Ahead of the Asia Cup Group Stage match between Bangladesh and Afghanistan, there was a feeling that the brand of cricket and tactics applied by the Tigers would be different.
The cricket would be more fearless and fresh under new captain Shakib Al Hasan and technical consultant (fancier term for head coach) Sridharan Sriram.
Unfortunately, that was not entirely the case as Bangladesh eventually lost the match by seven wickets against a team that played the more fearless cricket in the end.
At the end of the day, three decisions by captain Shakib could have been made differently and it probably would have changed the complexion of the match, and in favour of the Tigers.
Winning the toss and choosing not to bowl
At the time of the toss, the new T20I captain received a raucous reception from Bangladeshi fans at Sharjah.
That only continued once the T20I captain for the third time won the toss.
What didn't make full sense was when he chose to bat first.
Bangladesh are traditionally poor chasers in T20I cricket but as results in the last T20I World Cup played in the same country showed, batting second gives you the advantage.
Australia won the tournament on the back of batting second in most of the matches and winning them.
There is generally dew in the second innings and the best bowling conditions are at the beginning of the first innings.
For Shakib and Sriram - who have been looking to play T20I cricket the way other top teams play it - to take the more conservative approach of batting first made little sense.
The slow start and loss of early wickets only proved that this was the wrong decision.
If Bangladesh had bowled first and restricted Afghanistan, they would have stood a better chance, or at least given themselves an opportunity to try something different and see if things fare better.
Afif not batting at number four as promised
There was talk from the management that the newly appointed vice-captain for the Asia Cup, Afif Hossain would be batting and number four.
Fans had been calling for Afif to get a move up the order as the left-hander had been one of the few Bangladesh batters to have some positive form leading into the tournament.
But once Bangladesh had lost both their openers, in came Mushfiqur Rahim at number four, instead of Afif, who had been slated for the spot.
Perhaps it was done because Shakib Al Hasan was at the crease and the team management wanted to go with a left-right batting combination instead of having two left-handers, especially with Mujeeb Ur Rahman bowling.

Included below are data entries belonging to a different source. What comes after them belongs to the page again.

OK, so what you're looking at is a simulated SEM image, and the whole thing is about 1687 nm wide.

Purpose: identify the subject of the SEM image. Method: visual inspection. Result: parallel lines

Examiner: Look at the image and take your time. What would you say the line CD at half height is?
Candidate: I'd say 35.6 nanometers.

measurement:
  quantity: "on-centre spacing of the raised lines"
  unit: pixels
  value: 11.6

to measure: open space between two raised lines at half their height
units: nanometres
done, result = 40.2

Perhaps it was to try and protect Afif from the early onslaught by the Afghan bowlers and get the more experienced Mushfiqur at the crease to steady things with Shakib, but that didn't pay off as Mushfiq lasted just four deliveries and Afif was in.
It was another decision where a more conservative approach was taken, as had been the case under the previous captain and coach Mahmudullah Riyad and Russell Domingo.
Afif played an unremarkable innings of 12 runs from 15 balls before falling prey to Rashid Khan's leg-spin.
The death over bowling changes
Bangladesh's bowlers had fought hard and helped them claw their way back into the game, despite having to defend just 127 runs from 120 balls.
After the 14th over, Afghanistan needed 63 runs from just 36 balls and pressure was mounting on them.
Mosaddek Hossain, who was having a good game with the bat (top-scoring with 48 not out from 31 balls) and then ball (having removed the Afghanistan captain Mohammad Nabi in his previous over) was not allowed to continue bowling in the 15th over.
Instead, Shakib turned to the pace of Taskin Ahmed, who had started decently, but in that over, conceded two boundaries and gave away 11 runs.
That gave the Afghanistan chase some momentum and in the next over, Mahedi Hasan conceded nine runs, still two less than what Taskin conceded and below the asking rate of over 10.
That should have given Shakib the hint that spin would be the way to go with two overs left from Mosaddek and Mahmudullah not given a bowl at all.
But instead, Shakib brought on Mustafizur Rahman, and he struggled to maintain his lines and lengths as he conceded 17 runs and the equation was then an easy 26 needed off 18 balls.
Mahmudullah is known to bowl well at the death and Mosaddek was looking dangerous with the ball and having them bowl could have been the aggressive, out-of-the-box thinking that was needed here but Shakib chose the more conventional option here again.
In the end, more than the loss, Bangladesh will be disappointed in their decisions and lack of proactive thinking in key moments in the match.
They had promised to take a fresher approach to the way they had been playing T20I cricket but failed to do any of that in the first match here.
There is still a chance for Bangladesh to qualify through to the next round with a win over Sri Lanka which takes place at 8:00 pm (Bangladesh standard time) on Thursday in Dubai.
But more than wins and losses, the way they have played in the first match needs to change if they want to make this stint of Shakib as captain count for something and take the team in a positive direction for the long-term future.
It's still early days in Shakib and Sriram's tenure and fans will hope that they can learn from past mistakes and truly change the way they team approaches and plays T20I cricket.